11/30/2005

I have an idea for a new invention. Hear me out on this one.

We’ve all been put on hold. Many times, we’ve been put on hold before we’ve even had the chance to talk to a real person. “Your call is important to us, please stay on the line and our next available representative will help you,” says the recording. It’s frustrating, it’s annoying, it’s downright unethical.

If you’re like me, you’re prone to speaking to the recording. When it interrupts your crappy music every ten seconds to remind you how important you are, it’s difficult to suppress a “Fuck you,” or “Shut up, bitch!”

So here’s my invention: a recording that responds to verbal abuse.

It would be responses you’d want to hear, things like, “You’re right. We all suck at this company.” Or maybe, “Yes, I know. I’m sorry I’m a bitch. Would you like to spank me?”

Imagine yelling, “Fuck you!” into the phone and then hearing a sexy female voice respond, “Yes! Fuck me! Fuck me! Fuck me!”

Believe me, when that customer service representative picks up, you’ll ask to be put back on hold.

And thus, the world became a better place.

11/20/2005

Though most people are in agreement, I’ve taken a bit of flak from some of my male friends regarding my blanket statement that Hugh Hefner’s “Girlfriends,” are unattractive.

Don’t get me wrong. I respect Hugh. He’s the definition of class, and we are using the plural “girlfriends” here. Who can do better than that? But I think his choice in mates is very blind-sighted.

It would be difficult to describe them without falling into cliché. They are the typical big-breasted, platinum blonde bimbos. Some guys like that kind of thing, I know this. And maybe they’re not bimbos; maybe one of them has got a PHD.

But the fact remains, looking at them makes you feel hollow inside. Why?

Imagine looking over the statues in the Louvre in Paris. Find a statue of a nude goddess in a provocative pose. Then take a belt sander and grind away the outer layer of this statue until it is one smooth, unblemished form. Sand thoroughly until all traces of tone or uniqueness are gone, and then polish the statue until it has a glimmering shine. Pour bleach on the statue and let it fill all the tiny pores and nooks that may someday grow to cause the statue to show age or maturity. Then, start attaching new rocks to the chest area. These rocks need not be the correct size or color to make them look like a natural part of the statue. Apply an extremely thick coat of colored varnish to the face.

Now look at that, and tell me you don’t feel hollow…

11/15/2005

About a month and a half ago, my gym terminology changed.

When I say I “Go,” to the gym, what I mean is that I’m more of a “Silent Partner;” watching things from behind the scenes and occasionally sending in money to keep things running smoothly.
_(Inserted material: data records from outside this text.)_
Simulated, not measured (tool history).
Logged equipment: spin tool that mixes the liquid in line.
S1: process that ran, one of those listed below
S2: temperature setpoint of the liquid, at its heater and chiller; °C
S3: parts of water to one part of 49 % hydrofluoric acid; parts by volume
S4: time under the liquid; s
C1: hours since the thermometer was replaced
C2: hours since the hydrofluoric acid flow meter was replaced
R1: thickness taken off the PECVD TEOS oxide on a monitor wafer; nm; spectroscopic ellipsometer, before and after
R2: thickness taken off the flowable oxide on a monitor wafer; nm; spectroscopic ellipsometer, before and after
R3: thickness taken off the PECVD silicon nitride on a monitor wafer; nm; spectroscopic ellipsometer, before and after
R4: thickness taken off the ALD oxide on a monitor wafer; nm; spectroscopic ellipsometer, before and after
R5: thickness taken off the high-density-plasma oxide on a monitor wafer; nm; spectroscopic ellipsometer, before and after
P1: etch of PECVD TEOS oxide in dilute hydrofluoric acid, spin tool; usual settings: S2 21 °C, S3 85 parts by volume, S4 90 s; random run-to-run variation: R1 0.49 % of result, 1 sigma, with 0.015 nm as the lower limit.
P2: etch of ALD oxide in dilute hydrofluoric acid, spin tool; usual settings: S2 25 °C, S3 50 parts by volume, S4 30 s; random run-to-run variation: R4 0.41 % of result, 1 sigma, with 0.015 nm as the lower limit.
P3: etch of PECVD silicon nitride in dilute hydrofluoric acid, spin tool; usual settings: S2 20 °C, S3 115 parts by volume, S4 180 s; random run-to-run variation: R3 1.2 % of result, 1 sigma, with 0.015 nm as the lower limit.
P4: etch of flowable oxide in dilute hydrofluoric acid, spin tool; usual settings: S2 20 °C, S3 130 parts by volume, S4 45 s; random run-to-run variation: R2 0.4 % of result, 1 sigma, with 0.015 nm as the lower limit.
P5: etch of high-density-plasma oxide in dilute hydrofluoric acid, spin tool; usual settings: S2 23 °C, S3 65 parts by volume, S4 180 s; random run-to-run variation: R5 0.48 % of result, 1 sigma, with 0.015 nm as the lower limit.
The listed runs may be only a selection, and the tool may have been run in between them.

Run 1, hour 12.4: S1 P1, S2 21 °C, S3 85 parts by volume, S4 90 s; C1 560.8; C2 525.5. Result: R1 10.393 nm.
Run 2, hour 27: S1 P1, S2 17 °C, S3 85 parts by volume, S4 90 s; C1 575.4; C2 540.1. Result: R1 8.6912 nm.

Occasionally, I’ll wander over to the facility, scope things out, and go back home, satisfied that they’re carrying on just fine without me.

11/10/2005

There really needs to be a hand signal that says, “I’m sorry that you are agitated and felt the need to blare your horn, but, as you can see, I am properly obeying the yield sign and giving the other driver the right of way.”

Unfortunately, the closest thing we have is the hand signal that says, “FUCK YOU!”

There’s kind of a huge leap in tone there. It certainly pissed the guy off. In fact, he dropped his cell phone so he could return the finger and still maintain control of his car.

11/05/2005

NEWSFLASH! NEWSFLASH! NEWSFLASH!

New Hampshire combines state welcome slogan with state motto!
New signs read, “You’ll love it here... or die.”